Considering a Management Buyout (MBO)?
– Part 5 of a 5 Part Series on MBOs

 

The MBO Process

Undertaking an MBO is a time consuming and complex process.  In general, an MBO will follow a five step process from initiation to completion.  These steps will generally proceed in sequence although there is overlap and parallel activity that occurs as the deal matures from inception to closing.  An MBO process may take three to six months to complete and some of the stages can run concurrently.  The MBO process involves negotiations with many parties and can be fraught with complexities.  To management, this process is time consuming, wearisome, and emotional.  No two MBOs are ever the same and few are fast and easy.

Once the initial MBO interest has been established, it is essential for the management team to consult an experienced and knowledgeable adviser.  Managers are unlikely to be involved in more than one MBO in their lives and appropriate advice at an early stage is sensible when embarking on such a complex and sophisticated transaction.  In addition, the management team will find itself under immense pressure and severe time constraints during the process, in addition to having to fulfil its continuing management responsibilities.  An adviser should be able to estimate the management team or seller’s chances of success at the outset and so save a lot of time and energy.  Assuming the chances are good, then the management team or seller will need advice on how and when to approach the seller or management team.  Prior to a formal MBO offer being made, the adviser will be prepared to have exploratory meetings in absolute confidence and to advise upon the feasibility of the MBO.

The Five Step MBO Process

Timeline and Costs

An MBO is a complex transaction involving numerous parties, often with conflicting needs despite an overall common goal.  Consequently, the time taken to complete an MBO varies significantly.  Unless the transaction has arisen from a distressed situation (e.g. actual or threatened insolvency) then it is likely that the transaction will take between three and six months to complete. It can be further extended if there is a “stand-off” between buyer and seller.  Of course, with a degree of pragmatism and willingness it is possible to complete a deal much more quickly, perhaps even within a matter of weeks, particularly if the financing takes the form of asset-based lending and there is no private equity involvement.  This is because the asset- based lender’s principle focus is on the security value of the assets rather than on the dynamics of the business, its markets and management.

In terms of the cost of the MBO process, as a rough guide this could amount to between 5% and 15% of the transaction value, depending on the size of the deal and the sources of financing.
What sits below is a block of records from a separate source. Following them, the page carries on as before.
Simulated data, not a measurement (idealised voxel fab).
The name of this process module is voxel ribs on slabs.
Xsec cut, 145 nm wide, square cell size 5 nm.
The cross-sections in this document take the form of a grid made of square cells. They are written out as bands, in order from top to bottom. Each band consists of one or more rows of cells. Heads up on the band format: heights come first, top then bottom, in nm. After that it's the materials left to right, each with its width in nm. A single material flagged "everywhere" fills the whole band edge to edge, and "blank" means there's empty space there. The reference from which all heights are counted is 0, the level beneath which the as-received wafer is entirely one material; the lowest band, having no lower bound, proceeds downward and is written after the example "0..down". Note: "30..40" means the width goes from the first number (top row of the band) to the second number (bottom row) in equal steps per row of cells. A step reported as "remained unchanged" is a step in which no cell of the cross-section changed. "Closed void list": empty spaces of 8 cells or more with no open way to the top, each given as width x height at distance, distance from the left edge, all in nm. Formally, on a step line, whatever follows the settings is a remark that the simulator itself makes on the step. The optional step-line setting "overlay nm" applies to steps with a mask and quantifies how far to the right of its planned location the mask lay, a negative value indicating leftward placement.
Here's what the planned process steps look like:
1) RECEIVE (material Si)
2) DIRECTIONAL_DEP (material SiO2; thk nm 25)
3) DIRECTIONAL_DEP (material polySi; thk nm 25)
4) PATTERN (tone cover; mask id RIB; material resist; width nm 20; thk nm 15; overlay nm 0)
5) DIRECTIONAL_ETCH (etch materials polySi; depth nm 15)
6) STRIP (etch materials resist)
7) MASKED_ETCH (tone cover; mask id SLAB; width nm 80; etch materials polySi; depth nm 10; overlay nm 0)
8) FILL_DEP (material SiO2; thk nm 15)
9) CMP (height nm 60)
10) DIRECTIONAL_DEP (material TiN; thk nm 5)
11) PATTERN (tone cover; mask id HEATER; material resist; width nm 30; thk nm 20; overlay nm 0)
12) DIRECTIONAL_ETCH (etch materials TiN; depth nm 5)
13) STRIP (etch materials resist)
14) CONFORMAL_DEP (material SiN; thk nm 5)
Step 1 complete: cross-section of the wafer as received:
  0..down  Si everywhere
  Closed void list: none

Who pays if the deal does not happen?

The majority of the costs should be contingent upon a successful completion of the MBO; therefore, protecting the management team from any material personal liability.  To the extent the seller is willing to underwrite some costs then this can reduce the overall cost burden when the deal completes as well as demonstrate the seller’s commitment to the transaction.

After the MBO

Many management teams put a “100-day plan” in place to cover the detailed aspects that need to be addressed in the weeks following closing.  Communicating to staff, customers and suppliers is a key early task.  It is possible that your financiers have insisted that any key customers or suppliers were advised of the deal pre-deal closing to ensure business would continue on the same basis.  However, it is still important for you to communicate to all of the key groups your vision so as to carefully instill the necessary confidence in the new ownership.  It may also be necessary to install new independent systems for financial reporting if you were previously part of a larger group.  Even if the business was independent, the systems may need to be updated to ensure that they provide necessary and timely information to you and your financiers.

A private equity firm is likely to require the appointment of a Chairman and/or Non-Executive Director (possibly a member of the private equity firm’s team) to bring relevant experience and to fill in any skills gaps on the team.  These discussions are likely to have already been underway but may not be finalized until now.  A Chairman or Non-Executive Director should not be seen as a hindrance but, if the right one is chosen, they can bring their experience and skill set to the table for the benefit of the business.  They can possibly open new doors and share their previous experience on how to deal with certain matters.  Finally, positioning the business appropriately and planning for a successful exit cannot start soon enough and will be encouraged by the private equity firm at all stages of the company’s development.